- Priceline has great growth, solid margins, and dominance – everything a value investor can ask for.
- Hotel consolidations and efforts by hotels to obtain direct booking traffic may pose serious hurdles to Priceline’s future.
- Although Priceline stock looks like an attractive value play, investors should proceed with caution.
Priceline (NASDAQ:PCLN) has established itself as the dominant Online Travel Agent (OTA) with Expedia (NASDAQ:EXPE) behind them. On paper, they meet most criteria of value investors, but there are still some questions about their future. As you can see below, Priceline beat most benchmarks over the last 5 years making investors very happy.
Source: Priceline's 10-K
Bad: Priceline May Like 'Buying/Acquiring' Too Much
Some of Priceline’s growth and dominance has been secured and funded by their capital expenditures. Their purchases include Kayak, Hotel Ninjas, OpenTable, Rocketmiles, Qlika, etc. With these acquisitions being no more than 2 or 3 years old, it isn’t easy to fully understand all of the synergistic effects of these companies and whether they are all viable investments. However, if we look at their capex in comparison to their total revenues, it only comes out to about 1.5-2%, which is not bad for a company that has a 3-year revenue growth of 20.6%. As the industry evolves and branches off into different niches, it appears Priceline is looking to keep up by way of buyouts, which can be effective but also disastrous. Priceline’s long-term debt grew to almost $6.2 billion for 2015, which is a 60% jump from the year-ago period. And for the years 2014 and 2013, the debt doubled YoY. Now while the debt is very manageable at the current stage, it is nonetheless growing faster than the company’s top or bottom line.

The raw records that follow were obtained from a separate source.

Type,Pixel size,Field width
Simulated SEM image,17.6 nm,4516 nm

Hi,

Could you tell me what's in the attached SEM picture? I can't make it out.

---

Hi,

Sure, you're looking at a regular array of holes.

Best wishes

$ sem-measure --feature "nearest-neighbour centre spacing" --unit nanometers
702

Good: Priceline Has an Incredible Bottom Line
Priceline is a cash cow. The company has an operating margin of 35.3%, which is head and shoulders above Expedia’s 6.2%. They produced nearly $3 billion in free cash flow for 2015, which represents nearly a third of their sales. Numbers like these excite investors and show that the company is operating very efficiently in a way that yields simultaneous increases in topline and bottomline. This screams value to an investor, especially when comparing it to its competitors and seeing how they are growing their net income by almost twice the industry average.
Bad: Future Competition Isn’t So Clear
As it stands, Priceline is by far the top dog in online travel agencies, and they don’t face much direct competition that threatens them. However, stronger competition can be on the horizon. The first part of competition comes from the changes and niches growing in the OTA market, such as Airbnb, which offers room letting by people who want to rent their property for money. Airbnb has been such a hit that it has commanded a value of $25 billion in the latest round of funding. The next area of competition comes from the hotels themselves. There has been a push by hotels to drive more booking traffic to their websites rather than through online travel agencies, and they have been having some success doing so. And a merger between Starwood Hotels & Resorts Worldwide and Marriott International worth $13.6 billion is a huge consolidation effort within the lodging industry, which can have a negative impact on Priceline. If the industry continues to consolidate it can reduce competition on lodging pricing, and give the hotel companies more negotiating power over the online travel agencies, or possibly try to stomp out their bookings and commissions altogether. This poses a real threat to Priceline’s future.
Good: They Continue To Grow
Being the established player in the area, Priceline has a huge leg up when it comes to expanding into and building out of newer markets. They can continue their dominance in the markets they are established in and capitalize on growing vacationing trends into newer or popular geographic regions; China, Cuba, etc. It’s difficult to say how much longer Priceline can post significant revenue growth before they plateau, but they are on track to hit about $11 billion for 2017. Combining that kind of growth with their margins would create solid value for investors.
At first glance, Priceline screams value. It has everything an investor wants – growth, dominance, incredible margins, piles of free cash flow, etc. But there is an uncertainty about the future of the company. Priceline definitely warrants an investment on paper, but the uncertain future can make investors a little hesitant. It’s hard to tell right now if hotel consolidation and efforts to eliminate Priceline as a middleman will have a major impact on the company, or if it will just be a hiccup in the road. Priceline stock may look like a good value play but investors should proceed with caution.